I have to answer the following question:
Let $R$ be a unital ring and $n\geq1$ a natural number.
$i)$ Show that $M_{n}(R)$ is prime if and only if $R$ is prime.
$ii)$ Show that $M_{n}(R)$ is semiprime if and only if $R$ is semiprime.
This seems to be intuitive but as so often the case in ring theory, the answers are difficult to formulate.
Can anyone give me some steps in the right direction?
On
These are both trivial consequences of the last question and answer you got on the topic:
$\{0\}$ is prime in $R$ iff $M_n(\{0\})$ is prime in $M_n(R)$.
$S\lhd R$ is an intersection of primes in $R$ iff $M_n(S)$ is an intersection of primes in $M_n(R)$. In particular the zero ideal in $R$ is semiprime iff the zero ideal in $M_n(R)$ is.
Suppose $M_n(R)$ is a prime ring, and let $a$ and $b$ be elements of $R$. Let $\phi : R \rightarrow M_n(R)$ be the map that sends an element $r$ to the matrix whose 1,1 entry is $r$ and whose other entries are 0.
If $arb=0$ for all $r$ in $R$, then $\phi(a) \phi(r) \phi(b)$ is the zero matrix. And if $M_n(R)$ is a prime ring, it follows that either $\phi(a)$ of $\phi(b)$ must be zero. But therefore either $a$ or $b$ must be zero, showing that $R$ is a prime ring.

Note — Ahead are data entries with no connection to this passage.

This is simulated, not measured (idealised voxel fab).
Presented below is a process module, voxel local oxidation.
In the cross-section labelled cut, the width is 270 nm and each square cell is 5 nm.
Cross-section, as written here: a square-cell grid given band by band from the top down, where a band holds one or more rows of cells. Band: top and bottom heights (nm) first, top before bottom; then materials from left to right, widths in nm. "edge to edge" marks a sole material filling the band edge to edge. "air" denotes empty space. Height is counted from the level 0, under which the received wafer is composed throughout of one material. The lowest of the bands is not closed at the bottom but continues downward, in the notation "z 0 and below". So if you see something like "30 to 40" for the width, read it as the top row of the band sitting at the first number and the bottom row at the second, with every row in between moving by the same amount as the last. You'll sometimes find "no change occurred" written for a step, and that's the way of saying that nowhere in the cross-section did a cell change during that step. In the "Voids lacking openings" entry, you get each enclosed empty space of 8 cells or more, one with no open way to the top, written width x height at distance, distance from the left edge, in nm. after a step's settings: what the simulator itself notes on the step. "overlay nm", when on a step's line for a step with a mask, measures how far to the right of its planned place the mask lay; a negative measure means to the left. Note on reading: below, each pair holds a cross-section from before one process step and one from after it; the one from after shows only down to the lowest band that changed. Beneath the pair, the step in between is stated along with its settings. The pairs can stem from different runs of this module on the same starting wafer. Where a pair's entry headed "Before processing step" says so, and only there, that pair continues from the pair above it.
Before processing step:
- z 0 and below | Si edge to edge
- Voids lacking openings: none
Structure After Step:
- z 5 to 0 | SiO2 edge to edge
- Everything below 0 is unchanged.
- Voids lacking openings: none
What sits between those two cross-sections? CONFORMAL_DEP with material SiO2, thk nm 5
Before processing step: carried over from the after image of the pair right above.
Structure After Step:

Conversely, suppose that $R$ is a prime ring, and let $A$ and $B$ be elements of $M_n(R)$. If $ARB=0$ for all elements $R$ in $M_n(R)$, then certainly $A S \phi(r) T B = 0$ for every $r$ in R and every pair of permutation matrices $S$ and $T$. Choosing $S$ and $T$ appropriately, we can obtain any of the $A_{ij} r B_{kl}$ as the 1,1 entry. If some particular $A_{ij}$ is nonzero and $R$ is prime, it follows that $B$ must be the zero matrix. But therefore $M_n(R)$ is a prime ring.